Because of the poor quality of information they receive, many people have developed the mistaken notion that asteroids are frightening things. In fact, they are data-packed fossils of the formation of our Solar System. The appropriate emotion to feel when one passes by Earth is not fear; it is fascination. As proof of sheer nifty-ness of asteroids, I offer this: when 2004 BL86 passed Earth on 26-27 January, we scanned it with radar, and we found that it has a moon about 70 meters across. How cool is that?


I think by now you probably realize that I do not in any way endorse exploiting asteroids to scare people, no matter how slow a news day it might be. Just for grins, though, how about we imagine that 2004 BL86 had tried to live up to its fearsome adjectives and had actually struck the Earth yesterday?


The nice people at University College London and Purdue University have conspired to create a handy online impact modeling tool called “Impact: Earth!” I prefer the less graphics-intense version – to be found here – which is called, more prosaically, “Earth Impact Effects Program.” The latter operates faster and allows me use my imagination more.


The minds behind this modeling tool are careful to warn us that it might not be perfect. In fact, they warn that, if one enters “peculiar impact parameters,” they refuse to be responsible for what happens. It does, however, provide results in line with those arrived at in serious studies of impact effects, and the explanatory PDF it includes is convincing.
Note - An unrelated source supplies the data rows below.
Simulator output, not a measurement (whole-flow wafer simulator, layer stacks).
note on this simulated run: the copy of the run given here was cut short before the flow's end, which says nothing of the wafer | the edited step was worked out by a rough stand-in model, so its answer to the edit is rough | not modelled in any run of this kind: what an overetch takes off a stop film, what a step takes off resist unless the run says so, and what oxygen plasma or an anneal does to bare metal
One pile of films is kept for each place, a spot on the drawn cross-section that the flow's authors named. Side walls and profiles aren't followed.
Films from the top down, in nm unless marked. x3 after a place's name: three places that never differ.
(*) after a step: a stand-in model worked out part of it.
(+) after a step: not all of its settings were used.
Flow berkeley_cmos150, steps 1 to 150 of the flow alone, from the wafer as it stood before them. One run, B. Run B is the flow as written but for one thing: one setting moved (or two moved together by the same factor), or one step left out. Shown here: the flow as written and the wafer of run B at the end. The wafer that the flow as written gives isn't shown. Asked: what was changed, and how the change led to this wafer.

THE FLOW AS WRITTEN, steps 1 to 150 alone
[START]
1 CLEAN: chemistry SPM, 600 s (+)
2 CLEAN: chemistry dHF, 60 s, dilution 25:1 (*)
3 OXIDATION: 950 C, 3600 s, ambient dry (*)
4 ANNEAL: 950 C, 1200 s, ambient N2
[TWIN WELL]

We know from spectral analysis that 2004 BL86 is another stony asteroid. We know that Earth is 75% covered in water. We know that, given the shape and tilt of its orbit about the Sun, 2004 BL86 is a bit more likely to intersect Earth near the equator rather than the poles. Now we know it has a moon, which should be also be considered when modeling impact effects.


So, first we choose an impact site. I spin my 16-inch globe – around and around she goes, and where she stops, nobody knows – and stop it with my finger. I look at the place I have picked; it’s in the Pacific just east of the Japanese island of Honshu. I do not like that place; after all, they are still picking up the pieces after the giant earthquake-tsunami-reactor meltdown disaster of 11 March 2011, and a nearby impact would be piling on. So, I’ll spin the globe again; this time my finger falls on the Atlantic Ocean about 300 kilometers east of the Bahamas. Well, they have to deal with killer hurricanes all the time, but if this experiment is to have meaning I have to be a little dispassionate. So, it’s east of the Bahamas (sorry, Bahamians and their neighbors).


The modeling software allows me to select my distance from the impact point. Of course, I am tempted to put myself far enough away that I could conceivably be in Paris, but I will instead suck it up and put myself in harm’s way. I’ll imagine that I am in Puerto Rico, about 300 kilometers south of the impact point.


Next, I will enter the impactor’s size, starting with 2004 BL86 (I will add the newly found moon later). That would be 325 meters. Now I need to decide on its density. I select “dense rock” with a mass of 3000 kilograms per cubic meter.


The average asteroid impact velocity is 17 kilometers per second, but I will ramp it up a bit to 23 kilometers per seconds because of the shape of 2004 BL86’s orbit about the Sun. The most probable impact angle is 45°, so I’ll go with that. I want to avoid “peculiar impact parameters,” after all.


Almost done. The last step is to define the target density. Three hundred kilometers east of the Bahamas is deep ocean. In fact, the deepest part of the Atlantic, the Puerto Rico Trench, is close by. I enter a target density for “water or ice” of 1000 kilograms per cubic meter.


OK. All set. Here comes our asteroid. I click on the “calculate effects” button.


The impactor carries as much kinetic energy as 341,000 megatons of TNT before it enters the atmosphere. Pretty impressive. Such an event occurs – can this be right? – about every 84,000 years. That seems rather often – but it is 10 times longer than recorded human history.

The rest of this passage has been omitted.